The saddest part of all this is the countless hours of work unpaid people have poured into the site, moderating, developing, and content creating only to see it end the manner it has.
I'm okay leaving it behind. I didn't contribute much over the 12 years I was there. I mostly lurked. I'm just sorry for all the people that worked hard to make the community better.
True, but the communities are built around people not the platform. We are once again learning that no platform will be around forever, older people have seen it plenty of times already.
Yeah, I used to work at a university, so I've been around since the earliest days of the web. It's kind of ironic that from the very start one of the big misgivings from academics about the web as a research tool was the ephemeral nature of its content. One of the examples given back in the 1990s was that a lot of websites that people had begun to rely on were really just some grad student's pet project, and when they moved on someone else might or might not pick up where they left off.
The scale of things has certainly changed since then, but nothing seems to have become more permanent. Just the other day I went through my list of bookmarks on a topic, and easily half of them now lead nowhere, even URLs for major news outlets and blogging platforms that are still extant.
I've seen a few Wikipedia references do exactly the same thing.

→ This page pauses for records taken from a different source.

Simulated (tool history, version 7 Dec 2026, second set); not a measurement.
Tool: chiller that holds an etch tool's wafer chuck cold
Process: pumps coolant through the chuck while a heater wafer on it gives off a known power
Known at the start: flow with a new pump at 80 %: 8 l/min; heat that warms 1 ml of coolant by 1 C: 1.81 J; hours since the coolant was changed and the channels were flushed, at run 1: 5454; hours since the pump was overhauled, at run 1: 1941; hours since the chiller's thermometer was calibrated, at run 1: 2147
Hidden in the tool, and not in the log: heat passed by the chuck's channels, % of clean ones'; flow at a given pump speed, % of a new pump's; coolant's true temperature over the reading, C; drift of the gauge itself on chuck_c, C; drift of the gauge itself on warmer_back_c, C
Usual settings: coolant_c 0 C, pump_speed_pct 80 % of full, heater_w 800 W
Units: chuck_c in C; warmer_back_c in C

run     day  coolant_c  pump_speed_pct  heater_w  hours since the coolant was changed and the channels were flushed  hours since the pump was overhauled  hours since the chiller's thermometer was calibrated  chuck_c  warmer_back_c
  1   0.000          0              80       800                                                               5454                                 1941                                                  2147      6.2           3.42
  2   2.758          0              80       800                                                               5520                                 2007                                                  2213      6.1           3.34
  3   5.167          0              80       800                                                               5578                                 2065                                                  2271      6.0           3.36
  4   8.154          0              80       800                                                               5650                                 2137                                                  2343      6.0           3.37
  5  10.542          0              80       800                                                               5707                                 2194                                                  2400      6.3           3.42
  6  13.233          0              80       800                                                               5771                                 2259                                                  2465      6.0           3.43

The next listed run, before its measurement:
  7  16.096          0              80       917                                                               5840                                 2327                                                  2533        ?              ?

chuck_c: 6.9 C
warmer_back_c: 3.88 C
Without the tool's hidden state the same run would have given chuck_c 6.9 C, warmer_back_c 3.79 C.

Have you tried using Wayback Machine to see if there's an archive of the sites you have bookmarked?
I've noticed that some Wikipedia references now link to a Wayback Machine archive instead of directly to the original page. That's probably the smart way to do it.
In my case none of the dead links I had bookmarked were all that important. I had actually decided to try to check them in the first place because I couldn't remember what a lot of them were.